Example 3: read from a specific directory

import org.apache.iotdb.spark.tsfile._
val df = spark.read.tsfile("hdfs://localhost:9000/usr/hadoop") 
df.show

Note 1: Global time ordering of all TsFiles in a directory is not supported now.

Note 2: Measurements of the same name should have the same schema.

Example 4: query in wide form

import org.apache.iotdb.spark.tsfile._
val df = spark.read.tsfile("hdfs://localhost:9000/test.tsfile") 
df.createOrReplaceTempView("tsfile_table")
val newDf = spark.sql("select * from tsfile_table where `device_1.sensor_1`>0 and `device_1.sensor_2` < 22")
newDf.show

import org.apache.iotdb.spark.tsfile._
val df = spark.read.tsfile("hdfs://localhost:9000/test.tsfile") 
df.createOrReplaceTempView("tsfile_table")
val newDf = spark.sql("select count(*) from tsfile_table")
newDf.show

Example 5: query in narrow form

import org.apache.iotdb.spark.tsfile._
val df = spark.read.tsfile("hdfs://localhost:9000/test.tsfile", true) 
df.createOrReplaceTempView("tsfile_table")
val newDf = spark.sql("select * from tsfile_table where device_name = 'root.ln.wf02.wt02' and temperature > 5")
newDf.show

import org.apache.iotdb.spark.tsfile._
val df = spark.read.tsfile("hdfs://localhost:9000/test.tsfile", true) 
df.createOrReplaceTempView("tsfile_table")
val newDf = spark.sql("select count(*) from tsfile_table")
newDf.show

Example 6: write in wide form

// we only support wide_form table to write
import org.apache.iotdb.spark.tsfile._

val df = spark.read.tsfile("hdfs://localhost:9000/test.tsfile") 
df.show
df.write.tsfile("hdfs://localhost:9000/output")

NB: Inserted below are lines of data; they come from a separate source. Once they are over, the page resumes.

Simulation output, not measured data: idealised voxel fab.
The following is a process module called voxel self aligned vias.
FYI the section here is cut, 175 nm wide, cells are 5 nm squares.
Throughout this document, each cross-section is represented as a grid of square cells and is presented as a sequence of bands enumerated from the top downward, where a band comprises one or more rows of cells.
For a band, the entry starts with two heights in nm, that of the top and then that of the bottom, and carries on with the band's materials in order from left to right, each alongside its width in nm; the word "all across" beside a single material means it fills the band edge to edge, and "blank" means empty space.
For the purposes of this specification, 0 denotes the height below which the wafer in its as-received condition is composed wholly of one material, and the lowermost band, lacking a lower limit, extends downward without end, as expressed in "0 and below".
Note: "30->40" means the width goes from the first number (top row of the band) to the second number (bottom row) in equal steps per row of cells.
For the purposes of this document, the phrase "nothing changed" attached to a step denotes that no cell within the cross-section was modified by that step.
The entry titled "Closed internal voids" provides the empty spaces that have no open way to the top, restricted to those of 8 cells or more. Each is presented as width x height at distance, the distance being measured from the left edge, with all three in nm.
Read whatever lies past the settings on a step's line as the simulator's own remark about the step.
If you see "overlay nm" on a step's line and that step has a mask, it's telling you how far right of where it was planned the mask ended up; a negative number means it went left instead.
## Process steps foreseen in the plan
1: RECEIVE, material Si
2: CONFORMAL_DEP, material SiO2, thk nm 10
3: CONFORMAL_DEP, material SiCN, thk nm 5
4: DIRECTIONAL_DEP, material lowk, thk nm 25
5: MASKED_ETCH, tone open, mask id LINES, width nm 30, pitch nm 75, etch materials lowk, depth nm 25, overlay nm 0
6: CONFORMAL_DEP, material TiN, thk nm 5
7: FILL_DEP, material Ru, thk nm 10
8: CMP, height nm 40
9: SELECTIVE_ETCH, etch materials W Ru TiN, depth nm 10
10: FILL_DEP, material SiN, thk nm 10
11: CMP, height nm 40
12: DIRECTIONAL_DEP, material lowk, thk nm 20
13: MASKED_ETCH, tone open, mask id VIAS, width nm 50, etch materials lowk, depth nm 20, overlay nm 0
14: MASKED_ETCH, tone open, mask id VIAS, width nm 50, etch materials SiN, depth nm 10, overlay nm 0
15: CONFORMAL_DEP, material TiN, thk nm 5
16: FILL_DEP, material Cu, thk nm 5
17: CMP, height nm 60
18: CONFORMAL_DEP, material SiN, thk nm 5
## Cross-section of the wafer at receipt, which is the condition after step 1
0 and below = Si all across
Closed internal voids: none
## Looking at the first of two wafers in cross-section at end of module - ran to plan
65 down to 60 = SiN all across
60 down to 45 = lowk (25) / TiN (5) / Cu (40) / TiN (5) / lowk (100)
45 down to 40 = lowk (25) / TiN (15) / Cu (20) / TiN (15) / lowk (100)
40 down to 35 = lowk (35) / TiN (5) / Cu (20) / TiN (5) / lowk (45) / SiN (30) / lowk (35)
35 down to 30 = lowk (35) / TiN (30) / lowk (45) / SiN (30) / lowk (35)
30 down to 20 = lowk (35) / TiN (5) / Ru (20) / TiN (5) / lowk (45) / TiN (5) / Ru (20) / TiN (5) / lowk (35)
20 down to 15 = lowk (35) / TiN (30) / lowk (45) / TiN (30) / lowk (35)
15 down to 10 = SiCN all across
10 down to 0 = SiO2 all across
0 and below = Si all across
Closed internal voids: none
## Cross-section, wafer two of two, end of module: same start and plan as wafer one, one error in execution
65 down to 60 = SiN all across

val newDf = spark.read.tsfile("hdfs://localhost:9000/output")
newDf.show

Example 7: write in narrow form

// we only support wide_form table to write
import org.apache.iotdb.spark.tsfile._

val df = spark.read.tsfile("hdfs://localhost:9000/test.tsfile", true) 
df.show
df.write.tsfile("hdfs://localhost:9000/output", true)

val newDf = spark.read.tsfile("hdfs://localhost:9000/output", true)
newDf.show

Appendix A: Old Design of Schema Inference

The way to display TsFile is related to TsFile Schema. Take the following TsFile structure as an example: There are three measurements in the Schema of TsFile: status, temperature, and hardware. The basic info of these three Measurements is:

Name	Type	Encode
status	Boolean	PLAIN
temperature	Float	RLE
hardware	Text	PLAIN

The existing data in the file are:

A set of time-series data

There are two ways to show a set of time-series data:

the default way

Two columns are created to store the full path of the device: time(LongType) and delta_object(StringType).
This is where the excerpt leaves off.